SLA and Its Impact on REST API Architectural Styles

Introduction

REST APIs are the most common way of communication between systems in current scenarios. Though many systems responses are time-critical in nature, where caller expects the response to come back for a given request in defined SLA (Service Level Agreement).

As systems are evolving and the wide adoption of microservices, the number of dependencies for a given microservice is ever-increasing, thus impacting the overall SLA. In order to meet the given SLA, we need to adopt different REST API architectural styles. This article discusses the old way of doing REST with a single bounded context vs. the new evolved way with multiple coordinating bounded contexts.

Context

Let’s take an example of an Instant Payment system where the sender is from sending money from one bank and the receiver is from another bank receiving money and there is a National Exchange acting as an intermediary. Overall, processing from sender to receiver is too big a journey, thus this article considers the receiver and receiving bank journey as a piece out of the above scenario for the rest of the discussion. 

Let’s assume the receiver side before actual payment can be credited to the account of the receiver, there may be multiple intermediary steps like:

1. Incoming credit request coming from national exchange.
2. The receiver account exists.
3. The receiver account is active.
4. If an incoming transaction is a duplicate.
5. The sender is not associated with any fraud/fraudulent agency.
6. The amount getting transferred is within the limits of the given day.
7. Amount Credit in receiver account hosted in some legacy system.
8. Entry of the received funds in the ledger for audit.
9. Publishing the transaction to a data warehouse.

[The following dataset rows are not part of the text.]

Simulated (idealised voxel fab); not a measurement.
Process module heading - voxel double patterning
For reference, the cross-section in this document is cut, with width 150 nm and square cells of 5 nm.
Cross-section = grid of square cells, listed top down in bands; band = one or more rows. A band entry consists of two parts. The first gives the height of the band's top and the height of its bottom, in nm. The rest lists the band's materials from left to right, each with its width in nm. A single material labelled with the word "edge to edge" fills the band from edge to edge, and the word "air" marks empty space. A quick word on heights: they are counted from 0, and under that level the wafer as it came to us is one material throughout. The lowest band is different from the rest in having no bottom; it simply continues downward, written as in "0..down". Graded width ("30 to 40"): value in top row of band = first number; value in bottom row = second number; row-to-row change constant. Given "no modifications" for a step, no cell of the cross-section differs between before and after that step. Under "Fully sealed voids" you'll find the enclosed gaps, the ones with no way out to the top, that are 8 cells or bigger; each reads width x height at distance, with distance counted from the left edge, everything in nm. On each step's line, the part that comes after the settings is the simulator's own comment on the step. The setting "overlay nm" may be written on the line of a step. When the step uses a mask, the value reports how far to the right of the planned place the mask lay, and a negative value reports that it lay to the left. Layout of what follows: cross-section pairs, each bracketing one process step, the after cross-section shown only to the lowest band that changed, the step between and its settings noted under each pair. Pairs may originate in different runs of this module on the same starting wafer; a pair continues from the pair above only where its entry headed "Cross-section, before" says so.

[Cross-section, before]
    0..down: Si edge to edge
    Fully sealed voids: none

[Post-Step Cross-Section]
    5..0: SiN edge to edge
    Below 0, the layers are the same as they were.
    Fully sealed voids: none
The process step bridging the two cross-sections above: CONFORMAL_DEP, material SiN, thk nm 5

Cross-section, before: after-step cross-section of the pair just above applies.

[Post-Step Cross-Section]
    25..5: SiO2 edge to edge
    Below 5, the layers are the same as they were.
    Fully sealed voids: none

All of the steps happen, thus the transaction is considered complete, and the response is returned to the national exchange.

REST Architecture Type 1

Let’s take the above example and divide this into multiple API/endpoints that support the above steps:

Now in the old world, this all will be bundled in monolith and delivered from the same war/jar. At the same time, all of these APIs and steps 8 and 9 are called sequential and the result is returned back to the caller. There is a challenge with the approach; my national exchange is giving an SLA of 3 seconds to return the response. DBA and Leads team did fine-tuning of their GC and DB queries introduced caching for frequently used data but could not reduce the response time below 15 secs. There is a 5x difference in SLA and current response time.  This problem gave rise to a new way of architecting our REST APIs where we can divide the entire transaction journey into two phases with separate bounded contexts to meet the SLA yet doing all.

REST Architecture Type 2

Given the challenge of reducing SLA by 5x, we have to think differently from what was once considered the best approach. Let’s divide the above set of steps in two groups:

Group 1

Services must confirm to the Exchange that the system is good to commit the transaction that we call a phase 1 service called authorize. All those supporting services that ensure the system is good to authorize the transaction are part of the Group 1 service.

The system needs to introduce a new service called authorize to the national exchange this will ensure that receiving bank is all good to commit the requested transaction and can be acknowledged by the National exchange to the sender bank. The second optimization is about identifying the services that can run in parallel. From the above set checking the account exists and the transaction is duplicate or not can be done in parallel so is checking the authenticity of the sender.

Now, when we run all these 3 calls in parallel maximum time taken for all three operations together will be governed by the slowest transaction. With these modifications in architectural styles it will reduce the SLA within permissible limits, apart from this all above optimization related to GC, DB, Caching, still holds true.

Group 2

These services are bookkeeping services not part of the critical path, thus reducing the overall processing time needed for the transaction. This is put additional responsibility on the system to recover from the failure on itself. As external entity will proceed and not wait for a second acknowledge call since this phase will give the final transaction details to the API and help matching phase 1 call with phase 2 calls for some timeout scenarios where the receiver bank send the response of authorizing but it never reached to the national exchange.

REST Architecture Type 2 Choices and Its Eventual Impact

Type 2 architecture is good at meeting SLA at the same time ensuring the consistent state of the system. But like any other architecture, it is having its own shortcoming. It will have added complexity on both sides caller and calling party, increased number of network calls as now for every single transaction there will be two calls instead of one. The system needs to be self-recoverable as if you see actual credit to the receiver account will happen as a part of Group 2 service and not Group 1; what if the legacy system is not able to commit the transaction? The receiver may see a delay in the credit amount reflecting in its account. Still, type 2 is a better choice than type 1 as it reduces the risk of failure by dividing the processing into two phases instead of one.

Common Traits in REST API Architecture and SLA

As most of the articles cover the Rest API architectures, there is another factor influencing the SLA in rest nowadays is security. One has to be vigilant and do a balancing act about meeting SLA with security requirements. Too much gatekeeping will certainly impact the system performance. One good way of reducing the time of processing is to keep the security layer at the API gateway level and internal APIs can communicate freely with whitelisting of the nodes that can connect to a given service. But the above-suggested approach is only viable provided your security architecture gives heads up on the same.

Conclusion

This article provides different ways in which Rest APIs can be architected to meet the SLA yet satisfy the overall processing requirement. It also compares and contrasts what you lose in case adopt Rest API architecture type 2 instead of Rest API architecture type 1. As this part of the ecosystem is ever-evolving, there are future trends we need to learn and adopt as we move forward.